On Ubuntu, install the llvm package to make those commands available.

sudo apt install llvm

[!NOTE] I will be working on my own LLVM backend as part of my compiler learning journey! ✨

[!WARNING] The generated IR uses opaque pointers. If your LLVM version is older than version 15, the --compile / --exec options might not work.

Additionally, with --exec, you need the Oonta runtime library: liboonta_runtime.a. If you're running an x64 linux machine, you can obtain the static library from the [release page]. If not, you would need to build the runtime from source by following the guide below.

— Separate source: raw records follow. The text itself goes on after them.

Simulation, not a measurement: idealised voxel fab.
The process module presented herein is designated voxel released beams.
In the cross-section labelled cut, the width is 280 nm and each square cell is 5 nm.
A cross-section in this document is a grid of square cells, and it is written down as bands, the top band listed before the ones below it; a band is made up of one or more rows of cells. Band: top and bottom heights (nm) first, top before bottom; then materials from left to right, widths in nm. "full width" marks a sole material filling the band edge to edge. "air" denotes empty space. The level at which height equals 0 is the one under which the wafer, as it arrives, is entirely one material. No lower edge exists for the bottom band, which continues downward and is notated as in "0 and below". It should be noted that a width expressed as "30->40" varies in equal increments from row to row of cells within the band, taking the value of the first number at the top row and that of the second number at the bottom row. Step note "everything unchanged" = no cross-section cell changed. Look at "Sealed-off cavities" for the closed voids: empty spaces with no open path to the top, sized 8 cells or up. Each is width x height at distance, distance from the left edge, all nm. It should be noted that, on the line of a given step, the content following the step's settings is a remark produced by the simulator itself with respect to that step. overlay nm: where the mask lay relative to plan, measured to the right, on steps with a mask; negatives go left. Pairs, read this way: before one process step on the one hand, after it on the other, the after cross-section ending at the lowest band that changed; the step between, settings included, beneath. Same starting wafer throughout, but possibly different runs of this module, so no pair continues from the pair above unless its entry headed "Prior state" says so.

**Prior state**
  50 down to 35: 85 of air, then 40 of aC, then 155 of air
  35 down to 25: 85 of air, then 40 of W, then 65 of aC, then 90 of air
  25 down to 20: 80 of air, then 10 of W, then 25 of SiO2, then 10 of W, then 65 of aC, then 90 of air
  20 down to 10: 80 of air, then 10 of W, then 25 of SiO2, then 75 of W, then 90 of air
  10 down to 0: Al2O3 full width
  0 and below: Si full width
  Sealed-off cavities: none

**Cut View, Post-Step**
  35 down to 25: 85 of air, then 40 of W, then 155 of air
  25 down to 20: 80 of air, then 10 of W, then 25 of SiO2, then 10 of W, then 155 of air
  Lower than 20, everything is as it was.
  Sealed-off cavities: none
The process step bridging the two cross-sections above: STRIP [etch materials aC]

[!NOTE] Currently the runtime only provides allocation requests using bump allocation. Garbage collection service is not yet available.

User Guide

oonta --help

Feature Highlights

Debug compile phases

Use the --verbose / -v option to debug each compile phase.

cat << EOF > main.ml
let rec factorial x = if x <= 1 then 1 else x * factorial (x - 1)
let () = print_int (factorial 5)
EOF
oonta --exec -v main.ml

=> Lexing & Parsing Start
=> Lexing & Parsing End (1 ms)
=> Build AST Start
factorial = 
FunExpr
├─▸ parameters: [x]
├─▸ captures: []
├─▸ recursive: yes
└─▸ body:
    CondExpr
    ├─▸ condition:
    │   BinOpExpr
    │   ├─▸ operator: <=
    │   ├─▸ lhs:
    │   │   VarExpr ("x")
    │   └─▸ rhs:
    │       LiteralExpr (1)
    ├─▸ then expr:
    │   LiteralExpr (1)
    └─▸ else expr:
        BinOpExpr
        ├─▸ operator: *
        ├─▸ lhs:
        │   VarExpr ("x")
        └─▸ rhs:
            ApplicationExpr
            ├─▸ function:
            │   VarExpr ("factorial")
            └─▸ binds:
                └─▸ (0)
                    BinOpExpr
                    ├─▸ operator: -
                    ├─▸ lhs:
                    │   VarExpr ("x")
                    └─▸ rhs:
                        LiteralExpr (1)

() = 
ApplicationExpr
├─▸ function:
│   VarExpr ("print_int")
└─▸ binds:
    └─▸ (0)
        ApplicationExpr
        ├─▸ function:
        │   VarExpr ("factorial")
        └─▸ binds:
            └─▸ (0)
                LiteralExpr (5)

=> Build AST End (0 ms)
=> Resolve types Start
Top level bindings:
factorial: (int -> int)
=> Resolve types End (0 ms)
=> Transform application expressions Start
=> Transform application expressions End (0 ms)
=> Build LLVM module Start
=> Build LLVM module End (0 ms)
=> Write LLVM module Start
=> Write LLVM module End (1 ms)
=> LLVM backend Start
=> LLVM backend End (117 ms)

Error reporting

Line   1|let x = foo 3
                 ^--
Error: cannot infer expression type: Unbound value foo

Line   1|let rec f x = f
                       ^
Error: cannot infer expression type: Cannot unify 'b with ('a -> 'b)

Line   1|let () = 1 + 2
                  ^----
Error: cannot bind expression of type int to ()

Building from source

1. Install C++ build dependencies

sudo apt install build-essential cmake

2. Install cargo tool:

curl --proto '=https' --tlsv1.2 -sSf https://sh.rustup.rs | sh

3. Clone repository.

git clone https://github.com/fuad1502/oonta.git

4. Build liboonta_runtime.a

cmake -S runtime -B build -DCMAKE_BUILD_TYPE=Release
cmake --build build

5. Install liboonta_runtime.a

sudo cmake --install build

6. Build oonta.

cargo build
cargo test

Why is it called Oonta?

Oonta, is based on the Indonesian word unta, which translates to "camel".